"What Bill Fontana has achieved is a truly hybrid and reactive sculpture of sound in time," says Rudolf Frieling, SFMOMA curator of media arts. "Crossing the bridge on the fifth floor activates a complex work in which the invisible structures of the architecture play as large a role as the random movements of visitors. It is a unique SFMOMA sound."
Nearly invisible, the MM-4XP loudspeakers are nested discreetly inside eight of the 254 small ventilation 'portholes' across one side of the curving wall. To generate source sounds, Fontana placed ten vibration sensors (accelerometers) on the building's rooftop heating and cooling pipes, as well as on the truss pedestrian bridge across the open atrium and on a nearby wooden floor.
"What I'm creating here is a dimensional shift using sound," explains Fontana. "The MM-4XPs are fading in and out in waves, filling the space, but with the signals slightly offset in time so it creates the illusion of the space expanding into a larger volume."
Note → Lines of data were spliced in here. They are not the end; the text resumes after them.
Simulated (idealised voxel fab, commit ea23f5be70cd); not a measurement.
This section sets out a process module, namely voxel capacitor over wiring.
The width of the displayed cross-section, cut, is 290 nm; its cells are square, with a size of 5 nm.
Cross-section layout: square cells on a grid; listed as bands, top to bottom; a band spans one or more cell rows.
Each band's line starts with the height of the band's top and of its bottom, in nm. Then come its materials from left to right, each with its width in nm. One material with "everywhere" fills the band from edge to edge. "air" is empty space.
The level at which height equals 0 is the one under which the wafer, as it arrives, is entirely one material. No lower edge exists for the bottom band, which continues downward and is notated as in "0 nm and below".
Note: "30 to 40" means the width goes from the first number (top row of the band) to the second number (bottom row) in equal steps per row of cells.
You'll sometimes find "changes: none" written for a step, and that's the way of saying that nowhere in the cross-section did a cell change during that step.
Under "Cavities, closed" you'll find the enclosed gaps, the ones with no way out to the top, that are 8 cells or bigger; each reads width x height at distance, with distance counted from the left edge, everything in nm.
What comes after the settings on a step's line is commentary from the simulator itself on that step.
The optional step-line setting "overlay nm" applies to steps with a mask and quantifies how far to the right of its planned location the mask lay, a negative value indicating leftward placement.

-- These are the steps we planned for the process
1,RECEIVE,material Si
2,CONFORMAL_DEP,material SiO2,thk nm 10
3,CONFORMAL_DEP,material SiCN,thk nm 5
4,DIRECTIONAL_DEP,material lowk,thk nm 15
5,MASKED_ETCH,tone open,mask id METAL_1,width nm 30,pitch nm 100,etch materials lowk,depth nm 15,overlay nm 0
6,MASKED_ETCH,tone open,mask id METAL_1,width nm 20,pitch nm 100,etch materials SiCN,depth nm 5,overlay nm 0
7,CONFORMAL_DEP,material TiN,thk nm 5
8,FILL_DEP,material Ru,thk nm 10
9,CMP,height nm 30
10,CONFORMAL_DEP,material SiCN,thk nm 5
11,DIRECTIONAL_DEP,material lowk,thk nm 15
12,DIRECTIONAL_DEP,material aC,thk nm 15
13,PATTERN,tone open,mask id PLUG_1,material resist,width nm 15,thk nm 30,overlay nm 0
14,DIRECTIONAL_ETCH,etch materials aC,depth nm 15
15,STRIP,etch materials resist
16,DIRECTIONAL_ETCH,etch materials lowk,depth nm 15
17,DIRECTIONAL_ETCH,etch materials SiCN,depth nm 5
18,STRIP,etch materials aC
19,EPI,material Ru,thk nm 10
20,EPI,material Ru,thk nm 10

The MM-4XP loudspeakers work in conjunction with four ultrasonic emitters, each mounted on pan-tilt heads of the type normally used for moveable stage lighting. The emitters modulate ultrasonic signals to create limited bandwidth, extremely directional sounds that stream straight out like water from a high-pressure hose. Programmed to be in constant motion with assistance from Shane Myrbeck of Arup Acoustics, the emitters usually "splash" off surrounding walls but sometimes pass across visitors on the pedestrian bridge with startling effect.
"The ultrasonic emitters create interesting spatial sensations," observes Fontana, "but when the Meyers come in, they expand the space with a depth and richness the emitters don't have."
Organised by Rudolf Frieling, Sonic Shadows debuted on 20 November and will run through 16 October, 2011.